Germany, unsurprisingly, is the polar opposite. The Germans are remarkably conservative in their financial dealings, both as a people and a government. Qualifying for a mortgage first requires making regular mortgage-like payments into a sequestered bank account for several years to prove attitude and bona fides. As such, the Germans avoided the sort of catastrophic financial collapses that bedeviled much of Europe in the 2007–9 financial crisis. One result among many was that the German economy bounced back first and fastest, leading firms across the Continent to put their eggs in the German basket while the rest of Europe withered. Two cheers for the Germans! But only two. The establishment of all things German at Europe’s center bred resentment throughout Europe.

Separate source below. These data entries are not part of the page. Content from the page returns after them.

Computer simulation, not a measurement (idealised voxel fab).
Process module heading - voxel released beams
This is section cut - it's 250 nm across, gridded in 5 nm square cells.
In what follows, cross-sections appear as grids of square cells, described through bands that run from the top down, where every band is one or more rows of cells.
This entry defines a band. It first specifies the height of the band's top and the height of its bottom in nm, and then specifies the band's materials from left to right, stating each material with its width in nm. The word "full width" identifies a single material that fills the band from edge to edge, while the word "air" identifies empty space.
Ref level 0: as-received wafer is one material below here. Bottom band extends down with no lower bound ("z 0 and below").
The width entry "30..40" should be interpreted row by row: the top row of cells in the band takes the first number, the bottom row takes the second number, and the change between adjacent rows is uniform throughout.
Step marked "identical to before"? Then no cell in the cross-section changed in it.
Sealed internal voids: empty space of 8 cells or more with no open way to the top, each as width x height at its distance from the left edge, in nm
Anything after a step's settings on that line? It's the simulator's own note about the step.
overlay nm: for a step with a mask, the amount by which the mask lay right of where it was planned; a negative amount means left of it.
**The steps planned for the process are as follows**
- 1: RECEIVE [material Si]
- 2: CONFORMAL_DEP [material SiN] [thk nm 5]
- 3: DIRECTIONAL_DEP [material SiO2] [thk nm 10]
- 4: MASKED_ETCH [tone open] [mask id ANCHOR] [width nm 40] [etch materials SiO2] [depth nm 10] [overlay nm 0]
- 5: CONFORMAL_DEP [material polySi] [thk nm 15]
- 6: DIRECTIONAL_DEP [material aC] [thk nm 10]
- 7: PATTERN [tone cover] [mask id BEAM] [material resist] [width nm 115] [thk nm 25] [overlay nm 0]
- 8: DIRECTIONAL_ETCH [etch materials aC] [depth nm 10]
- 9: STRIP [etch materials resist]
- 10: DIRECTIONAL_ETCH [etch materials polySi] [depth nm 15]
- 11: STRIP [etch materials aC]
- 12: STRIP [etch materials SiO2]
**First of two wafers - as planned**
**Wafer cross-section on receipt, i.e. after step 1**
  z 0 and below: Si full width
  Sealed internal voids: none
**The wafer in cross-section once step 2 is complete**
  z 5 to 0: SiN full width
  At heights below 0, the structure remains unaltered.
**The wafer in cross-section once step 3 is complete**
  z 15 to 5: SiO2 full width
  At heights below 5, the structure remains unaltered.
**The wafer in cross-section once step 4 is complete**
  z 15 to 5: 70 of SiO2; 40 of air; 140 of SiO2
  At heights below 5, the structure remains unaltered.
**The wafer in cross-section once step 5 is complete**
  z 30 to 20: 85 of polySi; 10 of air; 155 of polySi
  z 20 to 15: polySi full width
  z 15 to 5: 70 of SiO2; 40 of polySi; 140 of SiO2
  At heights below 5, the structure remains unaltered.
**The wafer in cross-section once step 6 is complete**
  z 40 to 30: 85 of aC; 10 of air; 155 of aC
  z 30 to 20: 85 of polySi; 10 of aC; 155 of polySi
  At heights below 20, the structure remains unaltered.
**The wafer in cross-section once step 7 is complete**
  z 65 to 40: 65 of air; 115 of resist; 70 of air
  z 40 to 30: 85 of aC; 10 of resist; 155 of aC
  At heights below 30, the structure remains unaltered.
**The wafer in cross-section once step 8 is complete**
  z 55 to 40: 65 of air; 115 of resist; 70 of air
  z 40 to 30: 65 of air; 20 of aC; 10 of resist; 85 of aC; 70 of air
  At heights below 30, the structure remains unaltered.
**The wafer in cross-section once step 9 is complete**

A far from insignificant amount of that resentment put down roots in the United Kingdom, where the 2007–9 financial crisis emboldened economic and ethnic nationalists to push for separating the kingdom from the European Union. As part of the ensuing struggle, Britain’s political right and left both imploded. Populists ultimately took control of the British political right and led the kingdom through the haphazard process we know today as Brexit, while the left fell under the control of barely whitewashed neofascists for a time.

The credit build in Hungary in the 2000s was among Europe’s biggest, expanding by a factor of eight. Much of that capital flooded into the housing market in a way that would make American subprime financiers blush, putting people with minimal income or credit histories into homes they could not pretend to afford. Making matters worse, most of the loans were in foreign currencies, so when the inevitable currency swings occurred, even Hungarians who were able to afford their homes under normal circumstances suddenly saw their mortgage payments double. The ensuing economic and financial chaos hardened the political landscape against outsiders of all flavors, enabling Prime Minister Viktor Orban to seize control of the country’s entire financial and political space. For all intents and purposes, as of 2022 Hungary is no longer a democracy.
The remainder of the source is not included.